A self-styled ‘normal’ artist (i.e. not among the cadre of drug-using experimentalists cropping up in the 1940s), she enrolled at the School of the Art Institute of Chicago to further develop her talents. Her art career took off shortly thereafter, and she earned the honour of several solo exhibitions in the United States.
Rather than focusing on the conceptually abstract, Baker focused on details and patterns with such a compulsively creative assiduousness. Her passion for the whimsical, the nostalgic and prosaic was underlined by a fantastical re-imagining of the past. Her artistic range was widely eclectic, and her production highly prolific.
Although she was distinguished in Barton, her roots were plainly evident in London.
Hutchinson and Hermant treat the reader to a chronology of Baker’s life and work, punctuated with exceptional documentary evidence of both. Luridly illustrated with many of Baker’s key works and some that are less known by Baker enthusiasts, the presentation of this chronicle demonstrates the inextricable dynamism of life and work of one of our illustrious and possibly unsung artistic heroes of Western’s alumni.
It is to the credit of Hutchinson and Hermant that their assiduous focus on Baker serves as a reminder of an exuberant artist and personality.
30 Letters That Changed the World
By Steve Thomas
One could be excused for an initial skepticism in picking up a book which is, in effect, the history of a direct mail fundraising firm written by said firm. A slick and glossy 228-page retrospective advertisement? Not quite, as this tells the interesting back-story of a media craft that seems possibly imperiled by being edged out by email fundraising initiatives and the countless appeals to sign online petitions associated with a variety of causes.
Thomas opens with how, in the 1980s, fundraising initiatives through the mail had not been on the radar for several charity organizations, many of which during tough economic times needed new ways of increasing donor populations and improving donor cultivation strategies. Thomas and his small-but-mighty firm took on a wide variety of social cause clients such as Amnesty International, CNIB, Oxfam, Red Cross and Unicef (among several others), and provided services for the New Democratic Party in two provinces, and federally.
They also provided services to attract new donors for TVO and Scouts Canada.
Thomas lays out the intricacies – and many unanticipated twists and turns – associated with the mechanics and realities of using direct mail to build awareness for non-profits and attract stronger donations. Rather than a dull, technical manual on the subject, Thomas applies the same strategy so essential in any fundraising campaign: He tells a good, compelling and easy to understand story that spells out what is at stake.
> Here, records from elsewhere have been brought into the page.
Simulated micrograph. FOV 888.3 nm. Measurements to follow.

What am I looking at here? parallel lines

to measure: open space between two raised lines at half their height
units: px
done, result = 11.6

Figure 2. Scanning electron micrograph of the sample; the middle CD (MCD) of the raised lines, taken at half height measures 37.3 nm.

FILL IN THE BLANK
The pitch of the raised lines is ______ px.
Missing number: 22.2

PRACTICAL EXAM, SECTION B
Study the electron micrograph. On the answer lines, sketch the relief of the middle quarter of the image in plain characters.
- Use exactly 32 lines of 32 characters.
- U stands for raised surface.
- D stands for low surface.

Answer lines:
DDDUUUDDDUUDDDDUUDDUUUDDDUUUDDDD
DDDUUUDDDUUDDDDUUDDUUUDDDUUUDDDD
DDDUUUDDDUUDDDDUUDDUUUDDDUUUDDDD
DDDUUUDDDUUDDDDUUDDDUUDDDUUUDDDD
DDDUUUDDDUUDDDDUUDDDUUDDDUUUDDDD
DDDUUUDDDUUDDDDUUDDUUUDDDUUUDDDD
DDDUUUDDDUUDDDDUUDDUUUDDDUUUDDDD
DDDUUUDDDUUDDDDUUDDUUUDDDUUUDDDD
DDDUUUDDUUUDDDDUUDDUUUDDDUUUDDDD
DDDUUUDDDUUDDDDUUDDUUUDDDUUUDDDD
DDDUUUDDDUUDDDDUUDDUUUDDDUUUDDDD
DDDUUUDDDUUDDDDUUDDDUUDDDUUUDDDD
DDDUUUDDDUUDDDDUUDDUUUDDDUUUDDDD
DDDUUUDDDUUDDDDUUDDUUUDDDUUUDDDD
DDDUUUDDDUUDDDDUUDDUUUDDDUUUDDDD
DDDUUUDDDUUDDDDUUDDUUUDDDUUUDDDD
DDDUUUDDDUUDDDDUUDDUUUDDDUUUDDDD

Although physical mail volume continues to decline, and the nature of online media can permit just about anyone to create their own fundraising campaign, what these DIY campaigns may lack is both a history of what works and what does not. Firms like Thomas’ were doing social enterprise long before that term came into its own, making this book a worthwhile study for those who are thinking of improving their skills in marketing and fundraising for non-profit organizations.